Rewriting a sha1 benchmark for wasm

I should mention that I initially started writing this thread looking for help getting a working rewrite, then accidentally managed to get it working while trying to document the issue. I'm kind of learning both javascript and rust while using them in a project. here is the original, and here is my fork

I'm trying to decide whether to use neon or wasm and decided to check out a performance comparison, both in terms of speed and the underlying code complexity.

I cloned and ran the original repo that was comparing short and long ops/sec in native js, a neon based rust project and a wasm based rust project. the results were similar to the posted benchmark:

wasm#short x 77,917 ops/sec ±0.57% (82 runs sampled)
wasm#long x 34,726 ops/sec ±1.20% (82 runs sampled)
js#short x 275,189 ops/sec ±0.69% (92 runs sampled)
js#long x 21,498 ops/sec ±0.75% (89 runs sampled)
neon#short x 644,123 ops/sec ±0.34% (92 runs sampled)
neon#long x 182,730 ops/sec ±0.32% (91 runs sampled)

the wasm test results were much slower than I expected so I started comparing the implementation between the original neon and wasm implementations.

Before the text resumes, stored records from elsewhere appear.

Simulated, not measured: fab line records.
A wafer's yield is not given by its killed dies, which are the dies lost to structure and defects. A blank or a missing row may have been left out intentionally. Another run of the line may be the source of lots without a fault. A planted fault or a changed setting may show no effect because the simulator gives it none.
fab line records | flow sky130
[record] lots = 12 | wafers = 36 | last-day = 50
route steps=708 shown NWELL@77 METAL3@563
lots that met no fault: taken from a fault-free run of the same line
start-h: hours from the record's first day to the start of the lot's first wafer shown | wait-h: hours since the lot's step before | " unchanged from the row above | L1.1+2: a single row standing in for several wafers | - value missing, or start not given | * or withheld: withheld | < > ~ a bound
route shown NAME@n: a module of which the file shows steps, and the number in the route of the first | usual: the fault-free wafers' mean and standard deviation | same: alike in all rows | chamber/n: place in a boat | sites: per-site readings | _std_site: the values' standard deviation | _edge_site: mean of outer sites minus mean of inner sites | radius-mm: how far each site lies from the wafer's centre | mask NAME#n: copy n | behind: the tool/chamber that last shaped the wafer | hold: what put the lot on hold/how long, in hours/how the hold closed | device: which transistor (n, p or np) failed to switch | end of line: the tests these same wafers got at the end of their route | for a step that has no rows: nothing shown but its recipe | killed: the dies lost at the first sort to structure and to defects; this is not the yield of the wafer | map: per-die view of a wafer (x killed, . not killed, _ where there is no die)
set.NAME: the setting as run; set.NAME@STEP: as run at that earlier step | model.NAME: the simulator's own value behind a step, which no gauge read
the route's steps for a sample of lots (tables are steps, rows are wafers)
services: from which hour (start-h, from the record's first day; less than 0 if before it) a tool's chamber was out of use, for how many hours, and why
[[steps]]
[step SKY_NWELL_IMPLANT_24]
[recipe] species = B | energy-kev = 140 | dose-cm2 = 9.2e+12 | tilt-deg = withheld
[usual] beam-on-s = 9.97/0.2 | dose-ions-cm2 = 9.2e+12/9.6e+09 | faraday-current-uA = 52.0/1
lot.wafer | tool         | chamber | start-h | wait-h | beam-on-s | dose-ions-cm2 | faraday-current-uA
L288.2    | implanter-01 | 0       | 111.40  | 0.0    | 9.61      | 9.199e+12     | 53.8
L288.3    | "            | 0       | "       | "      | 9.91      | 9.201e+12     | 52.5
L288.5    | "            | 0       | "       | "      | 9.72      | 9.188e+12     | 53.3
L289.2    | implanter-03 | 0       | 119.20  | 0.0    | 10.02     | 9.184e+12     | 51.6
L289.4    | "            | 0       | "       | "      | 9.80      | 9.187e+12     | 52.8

the wasm implementation seemed far more complex than the neon rust implementation,and had more of the work done by native javascript. From what I was reading it seems that wasm previously didn't support string operations directly, which seems to no longer be the case, and the neon implementation seemed closer to the type of examples listed in the rust wasm docs, so I've been trying to rewrite the wasm implementation. I made a lot of small changes to various non rust files and if you need me to list all of them I can.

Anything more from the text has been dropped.